Linux kernel mirror (for testing) git.kernel.org/pub/scm/linux/kernel/git/torvalds/linux.git
kernel os linux
1
fork

Configure Feed

Select the types of activity you want to include in your feed.

cgroup/cpuset: Call housekeeping_update() without holding cpus_read_lock

The current cpuset partition code is able to dynamically update
the sched domains of a running system and the corresponding
HK_TYPE_DOMAIN housekeeping cpumask to perform what is essentially the
"isolcpus=domain,..." boot command line feature at run time.

The housekeeping cpumask update requires flushing a number of different
workqueues which may not be safe with cpus_read_lock() held as the
workqueue flushing code may acquire cpus_read_lock() or acquiring locks
which have locking dependency with cpus_read_lock() down the chain. Below
is an example of such circular locking problem.

======================================================
WARNING: possible circular locking dependency detected
6.18.0-test+ #2 Tainted: G S
------------------------------------------------------
test_cpuset_prs/10971 is trying to acquire lock:
ffff888112ba4958 ((wq_completion)sync_wq){+.+.}-{0:0}, at: touch_wq_lockdep_map+0x7a/0x180

but task is already holding lock:
ffffffffae47f450 (cpuset_mutex){+.+.}-{4:4}, at: cpuset_partition_write+0x85/0x130

which lock already depends on the new lock.
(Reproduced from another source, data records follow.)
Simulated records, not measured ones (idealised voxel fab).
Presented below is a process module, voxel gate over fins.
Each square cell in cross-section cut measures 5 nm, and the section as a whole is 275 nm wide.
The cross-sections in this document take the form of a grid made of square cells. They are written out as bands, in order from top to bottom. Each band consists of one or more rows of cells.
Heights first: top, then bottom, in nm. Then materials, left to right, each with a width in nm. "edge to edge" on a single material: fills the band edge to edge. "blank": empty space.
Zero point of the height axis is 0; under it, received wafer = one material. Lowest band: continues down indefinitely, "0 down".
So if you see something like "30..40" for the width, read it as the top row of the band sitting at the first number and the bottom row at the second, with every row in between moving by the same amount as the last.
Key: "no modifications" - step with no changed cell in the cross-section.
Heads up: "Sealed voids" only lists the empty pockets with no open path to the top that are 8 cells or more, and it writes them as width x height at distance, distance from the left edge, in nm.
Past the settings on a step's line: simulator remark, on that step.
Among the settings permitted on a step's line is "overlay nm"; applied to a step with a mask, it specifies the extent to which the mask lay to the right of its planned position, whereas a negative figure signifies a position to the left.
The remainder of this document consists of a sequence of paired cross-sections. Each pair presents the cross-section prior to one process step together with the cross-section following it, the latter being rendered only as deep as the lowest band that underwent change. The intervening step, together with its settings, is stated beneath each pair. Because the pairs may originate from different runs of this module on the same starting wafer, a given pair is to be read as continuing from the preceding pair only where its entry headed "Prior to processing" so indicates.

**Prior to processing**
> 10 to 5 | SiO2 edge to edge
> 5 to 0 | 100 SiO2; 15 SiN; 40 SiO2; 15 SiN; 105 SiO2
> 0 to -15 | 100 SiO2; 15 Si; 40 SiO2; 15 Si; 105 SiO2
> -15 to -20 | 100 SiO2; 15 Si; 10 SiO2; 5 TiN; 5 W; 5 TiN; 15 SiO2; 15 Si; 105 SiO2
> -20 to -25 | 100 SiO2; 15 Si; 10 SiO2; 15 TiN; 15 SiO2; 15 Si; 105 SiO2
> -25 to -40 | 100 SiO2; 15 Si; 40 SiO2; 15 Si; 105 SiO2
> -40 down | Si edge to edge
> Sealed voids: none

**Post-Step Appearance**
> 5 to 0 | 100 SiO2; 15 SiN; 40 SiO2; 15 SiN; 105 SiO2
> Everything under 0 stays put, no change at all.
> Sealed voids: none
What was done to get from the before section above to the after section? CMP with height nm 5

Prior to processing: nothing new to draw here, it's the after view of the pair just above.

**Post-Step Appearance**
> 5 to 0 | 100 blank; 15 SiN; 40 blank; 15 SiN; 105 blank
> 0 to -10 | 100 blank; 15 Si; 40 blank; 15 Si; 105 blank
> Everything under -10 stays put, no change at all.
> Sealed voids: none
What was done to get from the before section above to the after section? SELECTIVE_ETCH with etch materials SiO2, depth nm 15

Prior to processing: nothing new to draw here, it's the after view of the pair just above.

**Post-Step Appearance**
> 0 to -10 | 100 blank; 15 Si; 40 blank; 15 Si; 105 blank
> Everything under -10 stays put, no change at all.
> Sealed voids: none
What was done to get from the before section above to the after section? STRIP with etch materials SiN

the existing dependency chain (in reverse order) is:
-> #4 (cpuset_mutex){+.+.}-{4:4}:
-> #3 (cpu_hotplug_lock){++++}-{0:0}:
-> #2 (rtnl_mutex){+.+.}-{4:4}:
-> #1 ((work_completion)(&arg.work)){+.+.}-{0:0}:
-> #0 ((wq_completion)sync_wq){+.+.}-{0:0}:

Chain exists of:
(wq_completion)sync_wq --> cpu_hotplug_lock --> cpuset_mutex

5 locks held by test_cpuset_prs/10971:
#0: ffff88816810e440 (sb_writers#7){.+.+}-{0:0}, at: ksys_write+0xf9/0x1d0
#1: ffff8891ab620890 (&of->mutex#2){+.+.}-{4:4}, at: kernfs_fop_write_iter+0x260/0x5f0
#2: ffff8890a78b83e8 (kn->active#187){.+.+}-{0:0}, at: kernfs_fop_write_iter+0x2b6/0x5f0
#3: ffffffffadf32900 (cpu_hotplug_lock){++++}-{0:0}, at: cpuset_partition_write+0x77/0x130
#4: ffffffffae47f450 (cpuset_mutex){+.+.}-{4:4}, at: cpuset_partition_write+0x85/0x130

Call Trace:
<TASK>
:
touch_wq_lockdep_map+0x93/0x180
__flush_workqueue+0x111/0x10b0
housekeeping_update+0x12d/0x2d0
update_parent_effective_cpumask+0x595/0x2440
update_prstate+0x89d/0xce0
cpuset_partition_write+0xc5/0x130
cgroup_file_write+0x1a5/0x680
kernfs_fop_write_iter+0x3df/0x5f0
vfs_write+0x525/0xfd0
ksys_write+0xf9/0x1d0
do_syscall_64+0x95/0x520
entry_SYSCALL_64_after_hwframe+0x76/0x7e

To avoid such a circular locking dependency problem, we have to
call housekeeping_update() without holding the cpus_read_lock() and
cpuset_mutex. The current set of wq's flushed by housekeeping_update()
may not have work functions that call cpus_read_lock() directly,
but we are likely to extend the list of wq's that are flushed in the
future. Moreover, the current set of work functions may hold locks that
may have cpu_hotplug_lock down the dependency chain.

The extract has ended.